China is still a manufacturing juggernaut and a growing power, but companies are looking for alternatives as Chinese labor costs continue to rise — as do geopolitical tensions with Beijing.

Photo of a woman working at a motorbike factory in China's Yunnan Province.

A woman works at a motorbike factory in China's Yunnan Province.

Pierre Haski


PARIS — What were the representatives of dozens of large American companies doing in Vietnam these past few days?

A few days earlier, a delegation of foreign company chiefs currently based in China were being welcomed by business and government leaders in Mexico.

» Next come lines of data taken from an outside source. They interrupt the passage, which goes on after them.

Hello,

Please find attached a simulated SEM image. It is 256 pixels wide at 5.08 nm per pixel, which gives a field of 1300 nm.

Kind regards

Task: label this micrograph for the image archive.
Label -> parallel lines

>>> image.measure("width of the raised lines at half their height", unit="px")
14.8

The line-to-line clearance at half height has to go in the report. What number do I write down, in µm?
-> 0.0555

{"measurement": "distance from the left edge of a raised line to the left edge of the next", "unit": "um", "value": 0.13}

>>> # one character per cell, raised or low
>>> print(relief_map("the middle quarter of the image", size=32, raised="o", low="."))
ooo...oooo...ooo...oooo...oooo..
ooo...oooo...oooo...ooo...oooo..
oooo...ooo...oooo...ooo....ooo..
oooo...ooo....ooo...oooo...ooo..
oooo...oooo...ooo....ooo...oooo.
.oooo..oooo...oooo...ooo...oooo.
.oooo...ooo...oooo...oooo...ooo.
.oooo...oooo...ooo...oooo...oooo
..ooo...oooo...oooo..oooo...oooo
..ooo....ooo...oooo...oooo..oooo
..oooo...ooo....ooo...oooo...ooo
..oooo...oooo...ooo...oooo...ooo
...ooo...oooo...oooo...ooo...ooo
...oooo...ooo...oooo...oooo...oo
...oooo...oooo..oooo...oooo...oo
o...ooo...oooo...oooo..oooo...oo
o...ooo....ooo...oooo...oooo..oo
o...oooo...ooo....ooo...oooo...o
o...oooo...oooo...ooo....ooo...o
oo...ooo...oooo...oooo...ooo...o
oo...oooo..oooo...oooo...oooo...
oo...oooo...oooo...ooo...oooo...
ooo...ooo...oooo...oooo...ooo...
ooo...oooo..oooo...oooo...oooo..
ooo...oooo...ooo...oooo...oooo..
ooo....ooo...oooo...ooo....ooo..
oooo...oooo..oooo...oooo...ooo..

Then there was Foxconn, Apple's Taiwanese subcontractor, which signed an investment deal in the Indian state of Telangana, enabling the creation of 100,000 jobs. You read that right: 100,000 jobs.

What these three examples have in common is the frantic search for production sites — other than China!

For the past quarter century, China has borne the crown of the "world's factory," manufacturing the parts and products that the rest of the planet needs. Billionaire Jack Ma's Alibaba.com platform is based on this principle: if you are a manufacturer and you are looking for cheap ball bearings, or if you are looking for the cheapest way to produce socks or computers, Alibaba will provide you with a solution among the jungle of factories in Shenzhen or Dongguan, in southern China.

All of this is still not over, but the ebb is well underway.